Rio Revising Mongolia Mine Costs After $4.4 Billion Funding

  • Financing package secured for Oyu Tolgoi mine expansion
  • Rio says project costs to be finalized in coming three months

Rio Tinto ‘Well Positioned’ for a Tough 2016, says CEO

Rio Tinto Group, the world’s second-biggest mining company, is revising the cost estimate to expand Mongolia’s Oyu Tolgoi copper and gold mine after agreeing a $4.4 billion financing package.

The estimate for the underground expansion remains between $5 billion and $6 billion, though is being re-costed “because the market conditions have changed dramatically in the last six months,” Jean-Sebastien Jacques, Rio’s chief executive officer for copper and coal, told reporters Tuesday on a conference call from Hong Kong. “We should have a better understanding of the final costs of the underground early next year. ”

A group of 20 lenders, including 15 commercial banks and institutions from Canada, Australia and the U.S., have agreed to provide financing, with final approval to be decided in the first half of 2016, Jacques said. The expansion of the mine, located 80 kilometers (50 miles) north of the Chinese border, will probably take five to seven years once approved, according to Rio.
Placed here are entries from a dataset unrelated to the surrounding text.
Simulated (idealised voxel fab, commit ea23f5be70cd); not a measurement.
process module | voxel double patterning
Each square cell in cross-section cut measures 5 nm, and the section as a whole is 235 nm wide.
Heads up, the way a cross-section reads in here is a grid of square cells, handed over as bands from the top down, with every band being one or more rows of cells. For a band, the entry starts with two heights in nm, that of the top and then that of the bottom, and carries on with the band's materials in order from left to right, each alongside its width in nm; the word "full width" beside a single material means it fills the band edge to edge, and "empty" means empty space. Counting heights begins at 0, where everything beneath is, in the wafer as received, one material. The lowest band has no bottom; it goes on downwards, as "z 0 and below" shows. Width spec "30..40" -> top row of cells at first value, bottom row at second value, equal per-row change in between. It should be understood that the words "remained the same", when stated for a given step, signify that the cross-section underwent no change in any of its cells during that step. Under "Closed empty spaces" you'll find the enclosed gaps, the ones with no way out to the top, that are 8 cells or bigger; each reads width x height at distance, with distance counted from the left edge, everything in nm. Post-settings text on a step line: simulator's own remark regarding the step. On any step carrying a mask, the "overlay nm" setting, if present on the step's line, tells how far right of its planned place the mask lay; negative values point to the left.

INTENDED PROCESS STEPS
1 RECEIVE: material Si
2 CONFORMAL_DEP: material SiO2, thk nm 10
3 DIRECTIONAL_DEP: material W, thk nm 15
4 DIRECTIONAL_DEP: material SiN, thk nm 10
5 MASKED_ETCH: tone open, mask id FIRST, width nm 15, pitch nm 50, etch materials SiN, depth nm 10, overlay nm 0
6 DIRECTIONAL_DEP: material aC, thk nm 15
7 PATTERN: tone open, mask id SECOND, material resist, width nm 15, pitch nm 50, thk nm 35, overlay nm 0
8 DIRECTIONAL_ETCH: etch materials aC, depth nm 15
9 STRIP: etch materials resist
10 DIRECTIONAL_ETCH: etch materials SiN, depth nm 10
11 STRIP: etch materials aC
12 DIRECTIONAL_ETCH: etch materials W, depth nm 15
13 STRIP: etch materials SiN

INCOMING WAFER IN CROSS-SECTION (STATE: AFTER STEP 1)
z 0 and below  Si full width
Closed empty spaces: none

While costs of items including steel, concrete and electrical wiring have fallen, labor rates in Mongolia and China have been rising, meaning it’s hard to judge the likely outcome of the review, Sydney-based Deutsche Bank AG analyst Paul Young said by phone. “Intuitively, you’d think it would be cheaper, but there’s been some labor-cost escalation in that region.”

The financing agreement comes amid production cutbacks by Glencore Plc and Freeport-McMoRan Inc. after copper prices in London slumped to the lowest level in more than six years on prospects for the weakest Chinese growth in a generation. Rio expects the market to recover in three or four years, which is perfect timing for Oyu Tolgoi, Jacques said on the call.

“When Oyu Tolgoi is up and running, we expect the market to be in a structural deficit at that point,” Jacques said. “From our perspective, Oyu Tolgoi will be part of the solution to provide the copper that’s required in China or anywhere else.”

Copper prices have slumped about 26 percent this year in London, their worst annual performance since the global financial crisis in 2008. Goldman Sachs Group Inc. expects global surpluses to widen every year through 2019 before the market returns almost to balance in 2020.

“Clearly, what we want is to be able to harvest the next copper cycle,” Jacques said on the call. Oyu Tolgoi should see a meaningful increase in output from 2020 under the expansion plan, he said.

Turquoise Hill Resources Ltd., the Rio-controlled producer, owns 66 percent of Oyu Tolgoi and Mongolia’s state-owned Erdenes Oyu Tolgoi LLC holds the balance. Once the expansion is completed, copper production capacity will rise to about 550,000 metric tons a year, a rate that’s likely to rank the site as the world’s third-largest, according to Wood Mackenzie Ltd.

Oyu Tolgoi is forecast to produce 175,000 tons to 195,000 tons of copper in 2016 and 210,000 ounces to 260,000 ounces of gold, Turquoise Hill said in a filing this month. The operation is expected to ramp up to full production between 2021 to 2026, according to Turquoise Hill.

Lenders for the project include the Export-Import Bank of the United States, BNP Paribas SA and Standard Chartered Plc, according to a Rio statement Tuesday. Oyu Tolgoi is seeking to raise up to $6 billion of limited recourse project finance to refinance existing shareholder funding and support development of the underground project, it said.

The all-in project finance interest rate for Oyu Tolgoi, including fees, is Libor plus six percent, Turquoise Hill said in a separate statement.